PERF: vectorize earnings estimates

2026-07-02 06:45:49 +08:00 · 2016-09-19 21:13:28 -04:00
parent cbd9bd068c
commit 25b38520fa
2 changed files with 156 additions and 125 deletions
@@ -1,5 +1,7 @@
-from collections import defaultdict
 from abc import abstractmethod, abstractproperty
+from collections import defaultdict
+
+import numpy as np
 import pandas as pd
 from six import viewvalues
 from toolz import groupby
@@ -136,11 +138,15 @@ class EarningsEstimatesLoader(PipelineLoader):
            self.estimates[FISCAL_YEAR_FIELD_NAME],
            self.estimates[FISCAL_QUARTER_FIELD_NAME],
        )
-        self.array_overwrites_dict = {datetime64ns_dtype:
-                                      Datetime641DArrayOverwrite,
-                                      float64_dtype: Float641DArrayOverwrite}
-        self.scalar_overwrites_dict = {datetime64ns_dtype: Datetime64Overwrite,
-                                       float64_dtype: Float64Overwrite}
+
+        self.array_overwrites_dict = {
+            datetime64ns_dtype: Datetime641DArrayOverwrite,
+            float64_dtype: Float641DArrayOverwrite,
+        }
+        self.scalar_overwrites_dict = {
+            datetime64ns_dtype: Datetime64Overwrite,
+            float64_dtype: Float64Overwrite,
+        }

        self.name_map = name_map

@@ -167,18 +173,25 @@ class EarningsEstimatesLoader(PipelineLoader):
    def searchsorted_side(self):
        return NotImplementedError('searchsorted_side')

-    def get_requested_quarter_data(self, stacked_last_per_qtr, idx, dates):
+    def get_requested_quarter_data(self,
+                                   zero_qtr_data,
+                                   zeroth_quarter_idx,
+                                   stacked_last_per_qtr,
+                                   num_quarters,
+                                   dates):
        """
        Selects the requested data for each date.

        Parameters
        ----------
+        zero_qtr_data : pd.DataFrame
+            The 'time zero' data for each calendar date per sid.
+        zeroth_quarter_idx : pd.Index
+            An index of calendar dates, sid, and normalized quarters, for only
+            the rows that have a next or previous earnings estimate.
        stacked_last_per_qtr : pd.DataFrame
-            The latest estimate known  with the dates, normalized quarter, and
+            The latest estimate known with the dates, normalized quarter, and
            sid as the index.
-        idx : pd.MultiIndex
-            The index of the row of the requested quarter from each date for
-            each sid.
        dates : pd.DatetimeIndex
            The calendar dates for which estimates data is requested.
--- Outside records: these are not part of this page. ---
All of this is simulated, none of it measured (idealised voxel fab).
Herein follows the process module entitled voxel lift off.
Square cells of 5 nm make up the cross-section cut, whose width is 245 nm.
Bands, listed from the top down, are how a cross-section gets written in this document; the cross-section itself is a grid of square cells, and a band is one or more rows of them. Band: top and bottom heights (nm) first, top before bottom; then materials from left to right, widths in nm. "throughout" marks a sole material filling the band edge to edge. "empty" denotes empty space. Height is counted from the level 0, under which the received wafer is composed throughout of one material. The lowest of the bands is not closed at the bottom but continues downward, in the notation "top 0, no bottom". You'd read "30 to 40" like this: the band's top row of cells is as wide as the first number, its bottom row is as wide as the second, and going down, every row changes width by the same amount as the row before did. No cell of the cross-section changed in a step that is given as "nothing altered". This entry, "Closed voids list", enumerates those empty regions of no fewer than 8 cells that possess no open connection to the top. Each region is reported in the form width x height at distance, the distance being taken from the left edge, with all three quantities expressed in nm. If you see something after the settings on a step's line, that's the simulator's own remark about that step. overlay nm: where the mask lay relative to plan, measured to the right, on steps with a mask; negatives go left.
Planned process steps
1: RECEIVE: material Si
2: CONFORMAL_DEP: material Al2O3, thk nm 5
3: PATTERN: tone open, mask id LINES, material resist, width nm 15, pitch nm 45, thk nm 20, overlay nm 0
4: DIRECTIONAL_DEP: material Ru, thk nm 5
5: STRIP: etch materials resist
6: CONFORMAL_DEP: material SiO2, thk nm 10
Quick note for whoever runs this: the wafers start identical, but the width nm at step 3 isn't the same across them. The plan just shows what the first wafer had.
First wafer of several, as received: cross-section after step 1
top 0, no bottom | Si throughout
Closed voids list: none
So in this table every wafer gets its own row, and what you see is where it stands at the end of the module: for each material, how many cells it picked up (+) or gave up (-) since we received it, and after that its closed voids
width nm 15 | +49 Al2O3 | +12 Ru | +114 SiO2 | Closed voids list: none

@@ -189,13 +202,27 @@ class EarningsEstimatesLoader(PipelineLoader):
            for all columns; `dates` are the index and columns are a MultiIndex
            with sids at the top level and the dataset columns on the bottom.
        """
-        requested_qtr_data = stacked_last_per_qtr.loc[idx]
-        # We've lost the index names when doing `loc`, so set them here.
-        requested_qtr_data.index = requested_qtr_data.index.set_names(
-            idx.names
+        zero_qtr_data_idx = zero_qtr_data.index
+        requested_qtr_idx = pd.MultiIndex.from_arrays(
+            [
+                zero_qtr_data_idx.get_level_values(0),
+                zero_qtr_data_idx.get_level_values(1),
+                self.get_shifted_qtrs(
+                    zeroth_quarter_idx.get_level_values(
+                        NORMALIZED_QUARTERS,
+                    ),
+                    num_quarters,
+                ),
+            ],
+            names=[
+                zero_qtr_data_idx.names[0],
+                zero_qtr_data_idx.names[1],
+                SHIFTED_NORMALIZED_QTRS,
+            ],
        )
+        requested_qtr_data = stacked_last_per_qtr.loc[requested_qtr_idx]
        requested_qtr_data = requested_qtr_data.reset_index(
-            SHIFTED_NORMALIZED_QTRS
+            SHIFTED_NORMALIZED_QTRS,
        )
        # Calculate the actual year/quarter being requested and add those in
        # as columns.
@@ -244,54 +271,44 @@ class EarningsEstimatesLoader(PipelineLoader):
        col_to_overwrites = defaultdict(dict)
        # We no longer need NORMALIZED_QUARTERS in the index, but we do need it
        # as a column to calculate adjustments.
-        zero_qtr_data = zero_qtr_data.reset_index(NORMALIZED_QUARTERS)
+        zero_qtr_data = zero_qtr_data.reset_index(level=NORMALIZED_QUARTERS)
+        zero_qtr_data.sort_index(inplace=True)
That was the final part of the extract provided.